Hatsuki walked along behind her daughter, feeling the sun on her shoulders as she went. It was a beautiful day for sure, but as they all had since that day, it felt too bright. It made her want to slink back into the pleasantly cool shadows. They felt… welcoming. And that was… concerning. Not terrifying. She had come to know it, and it fed on that.

“Don’t run too far ahead-!” Hatsuki’s call to her daughter cut off as, for an unsettling moment, she couldn’t remember her name. What was her name? Why was she following this child? The little girl turned to look back at her curiously, wearing a smile.

His smile. The smile that warmed her heart when she saw it on her daughter and made it race when she saw him. That’s right, she was their daughter. Ayame. How could she forget something like that?

She stepped up and took Ayame’s hand gently, smiling down at her. “Let’s go find your father.” As they walked forward together, she felt a pang of guilt at calling Tanoshii that to her, as she always did. But that pang was valuable when she felt something so rarely these days.
Maybe it wasn’t too late.

~

She studied her face in the mirror that night. When she was younger, she’d been well known for her beauty, something that she’d even become annoyed about everyone noticing by the time she was a young adult. Now… she was just another face in the crowd… In fact, no matter what the general appearance of the crowd was, she was just another face in it. She could have sworn, when she’d gone to the Unicorn provinces, her face had shift just slightly to look vaguely foreign.

She knew the signs by now, the darkness that had seeped into her soul. It had gone too far. She could barely remember Tanoshii these days and felt simply numb toward him. Even her precious twin had steadily become someone she felt little toward.

There was only one person she could turn to now… The only one who wasn’t becoming just another person indistinguishable from the mass of humanity for her.
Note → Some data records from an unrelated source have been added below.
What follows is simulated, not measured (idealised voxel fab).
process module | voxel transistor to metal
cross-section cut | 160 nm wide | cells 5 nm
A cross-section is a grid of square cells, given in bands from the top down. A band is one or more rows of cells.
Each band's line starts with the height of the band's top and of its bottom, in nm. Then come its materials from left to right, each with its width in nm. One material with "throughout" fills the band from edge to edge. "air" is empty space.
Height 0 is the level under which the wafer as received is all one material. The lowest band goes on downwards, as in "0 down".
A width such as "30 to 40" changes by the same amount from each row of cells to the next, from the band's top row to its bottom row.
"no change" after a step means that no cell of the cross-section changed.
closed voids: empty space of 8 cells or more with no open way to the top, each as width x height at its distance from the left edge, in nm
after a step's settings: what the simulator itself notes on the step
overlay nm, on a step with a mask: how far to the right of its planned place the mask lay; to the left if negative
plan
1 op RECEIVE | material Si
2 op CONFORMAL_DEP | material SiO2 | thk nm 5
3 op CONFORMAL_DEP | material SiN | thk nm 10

She took out a piece of paper and began to compose a letter.

~

She met him at a quiet location, some distance from her home. Somewhere they wouldn’t be disturbed. Where it would take Tanoshii a long time to find where she had gone, and he would already be gone by the time her request was finished. She held the most important implement for it hidden in the back of her obi. She could feel its presence, almost painfully.

When he arrived, she had to emerge from the shadows first, the darkness almost clinging to her, her own form almost flowing out from it amorphously. For Choudai, it was easy to tell himself that it was just her natural grace, but he knew there was more to it. He had been there.

The woods where she met him weren’t so different from the ones back in Naishou province, not really.

It didn’t just bring back memories of the night she’d been hit by a bolt from that monster, though. It brought back all the memories from there. Choudai. She could still see his face in her mind even when he wasn’t there, smell his cooking, remember their rare moments of happiness together where it felt like they could have just run away and lived a quiet life running a little restaurant in some place where no one would know them…

She could see his face clearly in the real world now, and it was a relief that, for all that she had grown cold and numb, he could still make her heart flutter and race. She rushed into his arms and held him tight for a moment, taking him by surprise. As his arms wrapped around and held her in return, he felt something hard at her back. “Hatsuki-chan… what…?”

She stepped back and took a deep breath after a moment, composing herself and bowing to him. “Choudai-kun… I have something to ask of you.”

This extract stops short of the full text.